RICHMOND, Va. - Jimmy Dean, 81, a country-music star known for his smash hit about a workingman hero, "Big Bad John," and an entrepreneur known for his sausage brand, died Sunday.

His wife, Donna Meade Dean, said her husband died at their Henrico County, Va., home.

Born in 1928, Mr. Dean was raised in poverty in Plainview, Texas, and dropped out of high school after the ninth grade. He went on to a successful entertainment career in the 1950s and '60s that included the nationally televised The Jimmy Dean Show.

In 1969, he went into the sausage business, starting the Jimmy Dean Meat Co. in Plainview. He sold the company to the Sara Lee Corp. in 1984.

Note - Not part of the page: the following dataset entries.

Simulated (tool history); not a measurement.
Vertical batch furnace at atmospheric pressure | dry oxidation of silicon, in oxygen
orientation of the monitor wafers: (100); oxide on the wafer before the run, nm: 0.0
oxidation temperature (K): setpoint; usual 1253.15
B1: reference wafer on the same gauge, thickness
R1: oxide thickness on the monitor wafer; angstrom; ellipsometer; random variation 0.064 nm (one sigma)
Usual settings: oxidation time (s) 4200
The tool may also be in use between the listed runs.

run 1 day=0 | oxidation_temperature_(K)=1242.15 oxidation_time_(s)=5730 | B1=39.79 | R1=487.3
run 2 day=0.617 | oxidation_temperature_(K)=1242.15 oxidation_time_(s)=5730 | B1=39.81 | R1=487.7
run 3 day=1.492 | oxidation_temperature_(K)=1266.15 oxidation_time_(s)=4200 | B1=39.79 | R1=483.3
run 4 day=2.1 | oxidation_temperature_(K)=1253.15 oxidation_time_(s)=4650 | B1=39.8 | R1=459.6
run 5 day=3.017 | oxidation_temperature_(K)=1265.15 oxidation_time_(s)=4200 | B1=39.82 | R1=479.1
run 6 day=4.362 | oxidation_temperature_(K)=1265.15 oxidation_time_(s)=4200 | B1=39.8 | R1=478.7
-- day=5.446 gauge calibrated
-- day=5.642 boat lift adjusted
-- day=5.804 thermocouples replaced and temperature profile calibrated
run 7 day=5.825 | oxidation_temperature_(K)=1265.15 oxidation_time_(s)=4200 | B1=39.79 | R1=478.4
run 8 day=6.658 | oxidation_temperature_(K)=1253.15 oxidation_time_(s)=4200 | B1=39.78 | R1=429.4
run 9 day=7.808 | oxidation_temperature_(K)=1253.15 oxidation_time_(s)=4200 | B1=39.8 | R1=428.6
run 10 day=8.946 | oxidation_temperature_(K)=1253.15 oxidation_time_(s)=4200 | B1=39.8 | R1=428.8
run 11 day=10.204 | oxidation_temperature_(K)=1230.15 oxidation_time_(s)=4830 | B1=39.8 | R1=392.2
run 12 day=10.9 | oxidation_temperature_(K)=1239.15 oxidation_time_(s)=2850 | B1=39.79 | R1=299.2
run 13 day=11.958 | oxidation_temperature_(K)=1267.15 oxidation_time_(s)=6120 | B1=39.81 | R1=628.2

In 2009 a fire gutted their home. Lost were a collection of celebrity-autographed books, posters of Mr. Dean with Elvis Presley, and other prized possessions. Donna Dean said the couple had just moved back into their reconstructed home.

With his drawled wisecracks, Mr. Dean charmed fans. But he was also known for a tough side. He fired bandmate Roy Clark, who went on to Hee Haw fame, for showing up late for gigs.

A scrap with Sara Lee made headlines. When it let him go as spokesman in 2003, he issued a statement titled, "Somebody doesn't like Sara Lee," contending he was dumped because he got old. The title spoofed a company slogan that went, "Nobody doesn't like Sara Lee."

Mr. Dean grew up in a musical household. His mother showed him how to play his first chord on the piano. His father, who left the family, was a songwriter and singer. Mr. Dean taught himself the accordion and the harmonica.

His start in the music business came as an accordionist at a tavern near Bolling Air Force Base in Washington, where he was stationed in the 1940s. After leaving the Air Force in 1948, he fronted his band, the Texas Wildcats.

"Big Bad John," which is about a coal miner who saves fellow workers when a mine roof collapses, became a big hit in 1961 and won a Grammy. The star wrote it in less than two hours. In February, he was elected into the Country Music Hall of Fame.

He was the first guest host on The Tonight Show and also was an actor with parts on television and in the movies, including a 1971 James Bond film, Diamonds Are Forever.

In the late 1960s, Mr. Dean entered the hog business - something he knew well: His family had butchered hogs, with the young Mr. Dean whacking them over the head with the blunt end of an ax.